Apple Sends Out $US92 Payments to Users Whose iPhones Were Slowed Down

Apple Sends Out $US92 Payments to Users Whose iPhones Were Slowed Down

Over the weekend, Apple users finally began receiving their piece of the ‘batterygate’ settlement in the form of $US92 payments, as first reported by MacRumors. Apple admitted to slowing down old iPhones back in 2017 without notifying users, saying it was part of delivering “the best experience for customers.”

Roughly seven years later, iPhone users are getting some money back for that wonderful user experience. Apple admitted to reducing the battery life and performance of iPhones with software upgrades in 2017, as a means to extend the life of old batteries. A key problem in the ‘batterygate’ fiasco was that Apple didn’t tell users the latest IOS update was about to make their iPhones way worse – it just happened. The company was promptly hit with class action lawsuits over this practice and settled to pay over $US300 million in 2020.

 

The deadline to file a claim was Oct. 6th, 2020. The settlement was eligible to anyone who owned an iPhone 6, iPhone 6 Plus, iPhone 6s, iPhone 6s Plus, iPhone 7, iPhone 7 Plus, or iPhone SE. It appears millions of claims were filed, and some users filed more than one. One iPhone user reported receiving payouts for six claims connected to the lawsuit on Sunday.

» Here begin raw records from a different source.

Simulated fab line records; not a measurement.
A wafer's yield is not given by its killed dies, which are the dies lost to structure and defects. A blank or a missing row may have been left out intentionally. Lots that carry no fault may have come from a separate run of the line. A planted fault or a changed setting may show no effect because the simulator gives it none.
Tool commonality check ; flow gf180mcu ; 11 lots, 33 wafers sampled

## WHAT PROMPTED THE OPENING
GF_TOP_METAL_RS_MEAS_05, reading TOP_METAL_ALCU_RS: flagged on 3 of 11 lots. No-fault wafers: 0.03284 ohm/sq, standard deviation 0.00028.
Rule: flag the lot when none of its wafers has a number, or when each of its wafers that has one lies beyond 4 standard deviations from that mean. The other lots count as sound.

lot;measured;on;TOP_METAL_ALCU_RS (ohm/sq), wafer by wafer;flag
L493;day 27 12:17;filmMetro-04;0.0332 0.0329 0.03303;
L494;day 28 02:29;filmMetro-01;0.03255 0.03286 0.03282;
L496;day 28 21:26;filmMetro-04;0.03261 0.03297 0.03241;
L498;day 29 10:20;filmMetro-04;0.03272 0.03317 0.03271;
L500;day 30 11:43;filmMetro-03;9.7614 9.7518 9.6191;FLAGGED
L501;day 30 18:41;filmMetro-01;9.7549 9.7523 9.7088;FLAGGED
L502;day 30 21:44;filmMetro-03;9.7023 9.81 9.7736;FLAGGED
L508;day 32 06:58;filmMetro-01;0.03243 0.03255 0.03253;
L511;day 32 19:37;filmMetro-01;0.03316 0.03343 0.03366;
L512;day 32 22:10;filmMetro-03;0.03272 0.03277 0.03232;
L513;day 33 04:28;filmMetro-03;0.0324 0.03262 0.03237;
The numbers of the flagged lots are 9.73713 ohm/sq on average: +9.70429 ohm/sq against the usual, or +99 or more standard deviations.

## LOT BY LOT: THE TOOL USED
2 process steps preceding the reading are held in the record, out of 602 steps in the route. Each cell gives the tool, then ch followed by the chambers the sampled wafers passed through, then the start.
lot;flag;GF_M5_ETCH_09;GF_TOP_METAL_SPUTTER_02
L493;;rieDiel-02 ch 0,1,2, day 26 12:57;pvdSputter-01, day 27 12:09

Apple’s settlement allows the company to not admit any wrongdoing in the batterygate scandal, and Apple has consistently held they’ve been nothing but a darling throughout this whole thing. “We have never — and would never — do anything to intentionally shorten the life of any Apple product, or degrade the user experience to drive customer upgrades,” said the company in 2018.

Apple did not immediately respond to Gizmodo’s request for comment.

While it’s true that throttling the performance of an iPhone could extend the battery life, Apple could have been much more transparent that its software update was going to be a performance downgrade. Settlement payments may have totaled over $US300 million, but that’s less than 0.1% of Apple’s 2023 revenue, $US383 billion.